Just because I read the book, I'm not an expert.
I'm still learning.
It's a journey.
You know, for me, it was just, hey, here's my notes in my journey.
That's how I can perceive my book.
You don't need to speak louder, right?
You just need to translate better.
That's kind of how I kind of come when it comes to communication and influencing.
Give us an example of what that translates better because, yeah, that speaking louder,
I think a lot of people think that, yeah, you can just speak louder.
And sometimes it feels like you should speak louder, but I like that idea of translating
better.
It depends on the audience.
But when you go and try to sell to leadership who doesn't know anything about microservices
or Kafka saying, hey, explaining a backend dependency.
Hey, don't say Kafka cues.
But you say, hey, it's like a Amazon checkout line.
You want everyone in order, not chaos, right?
So those type of little things.
So they understand better.
I really like that idea of simplifying like a larger technical concept that may have some
buzzwords around it into a concept that everybody's going to have an idea of.
And I think for me, like in my journey, specifically with startup, like that's where I can have
made a lot of stuff.
It's like, oh, this is a cool thing, this and that.
But at the end of the day, it has to be instantly understood by the other side that the encoding
and decoding is to be very simultaneous.
And going back to Steve Jobs, that's what he did.
It's like you inspire, once you inspire, like it's already sold.
You already sold, right?
For us, again, as PMs, we need to sell the sizzle, not the steak.
You know, you speak to the outcomes, right?
Not the features.
And that's when I had my startup, I was bootstrapping and trying to sell features.
And I was like, why?
Like, do I suck in sales?
Am I bad in marketing?
Like, what's going on?
That was kind of one of the self-realizations I came to.
I'm like, nobody cares about the features.
They care about what is that sizzle?
What is the vision you're trying to solve?
Once I started doing that, kind of tinkering and kind of practicing with that, I had more
validation and conversion.
We talk about features versus outcome, and that's a fascinating topic.
And it's been written on so much now that it's almost a buzzword in and of itself.
But, you know, you're talking about we've developed all these features.

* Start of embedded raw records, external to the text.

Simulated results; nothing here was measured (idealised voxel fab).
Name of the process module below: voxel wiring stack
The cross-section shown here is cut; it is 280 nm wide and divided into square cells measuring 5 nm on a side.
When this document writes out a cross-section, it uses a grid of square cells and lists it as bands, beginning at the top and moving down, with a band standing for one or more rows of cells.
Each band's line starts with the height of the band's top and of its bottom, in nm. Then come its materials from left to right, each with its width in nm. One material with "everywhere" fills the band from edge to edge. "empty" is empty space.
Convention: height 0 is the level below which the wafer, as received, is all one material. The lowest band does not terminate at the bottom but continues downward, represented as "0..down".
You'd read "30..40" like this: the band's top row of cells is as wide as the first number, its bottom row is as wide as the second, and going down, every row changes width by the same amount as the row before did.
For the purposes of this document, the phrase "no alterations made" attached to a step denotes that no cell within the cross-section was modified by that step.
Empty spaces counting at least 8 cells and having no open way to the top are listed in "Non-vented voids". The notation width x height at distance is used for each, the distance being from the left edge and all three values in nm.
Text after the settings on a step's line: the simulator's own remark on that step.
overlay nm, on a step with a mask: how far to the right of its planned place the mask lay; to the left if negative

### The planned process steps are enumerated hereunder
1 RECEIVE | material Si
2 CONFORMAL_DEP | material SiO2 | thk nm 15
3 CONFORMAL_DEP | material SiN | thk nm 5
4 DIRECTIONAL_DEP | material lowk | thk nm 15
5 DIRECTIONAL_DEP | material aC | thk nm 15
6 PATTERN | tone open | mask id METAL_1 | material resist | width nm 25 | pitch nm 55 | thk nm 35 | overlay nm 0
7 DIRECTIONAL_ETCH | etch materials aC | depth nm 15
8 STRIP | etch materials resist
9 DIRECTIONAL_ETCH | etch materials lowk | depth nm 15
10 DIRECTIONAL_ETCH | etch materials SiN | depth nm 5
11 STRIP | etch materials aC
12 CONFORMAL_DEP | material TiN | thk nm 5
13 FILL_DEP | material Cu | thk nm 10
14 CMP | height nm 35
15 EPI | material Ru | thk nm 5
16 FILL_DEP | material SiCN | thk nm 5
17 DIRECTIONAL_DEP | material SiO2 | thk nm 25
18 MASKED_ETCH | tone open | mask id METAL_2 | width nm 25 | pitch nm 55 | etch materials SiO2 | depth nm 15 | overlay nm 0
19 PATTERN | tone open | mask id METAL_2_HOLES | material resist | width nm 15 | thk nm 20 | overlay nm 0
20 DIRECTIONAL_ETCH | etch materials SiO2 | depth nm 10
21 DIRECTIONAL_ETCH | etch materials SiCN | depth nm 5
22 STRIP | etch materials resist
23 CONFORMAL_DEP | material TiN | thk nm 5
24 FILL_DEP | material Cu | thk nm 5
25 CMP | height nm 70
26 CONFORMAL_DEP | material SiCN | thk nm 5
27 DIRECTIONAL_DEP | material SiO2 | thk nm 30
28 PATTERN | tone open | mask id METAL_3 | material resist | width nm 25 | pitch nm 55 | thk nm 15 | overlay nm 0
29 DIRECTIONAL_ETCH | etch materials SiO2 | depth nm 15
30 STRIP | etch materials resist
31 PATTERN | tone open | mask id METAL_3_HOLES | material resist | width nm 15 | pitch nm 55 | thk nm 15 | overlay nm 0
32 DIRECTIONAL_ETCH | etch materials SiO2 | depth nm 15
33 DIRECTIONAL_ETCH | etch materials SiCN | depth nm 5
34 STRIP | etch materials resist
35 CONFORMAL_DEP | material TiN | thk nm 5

Obviously, everybody that's pulling features together, when you look at it together, there
is some greater good that you're trying to solve for.
But how do you kind of go from talking about the individual features like, wow, you know,
we spend a lot of time on this is really cool to the, but I know you don't really care about
that.
But when you take all these together, here's where you're going to get.
Walk me through the process of going from a feature-based thought process into an outcome
based.
It's a multiple steps and it's multiple audiences, right?
So it's every company I work for.
That's why I'm like, so personally, I don't like frameworks and certain things because it's
hard to put something in all across the board.
It's generalized, right?
Product management is about interpersonal skills first and foremost.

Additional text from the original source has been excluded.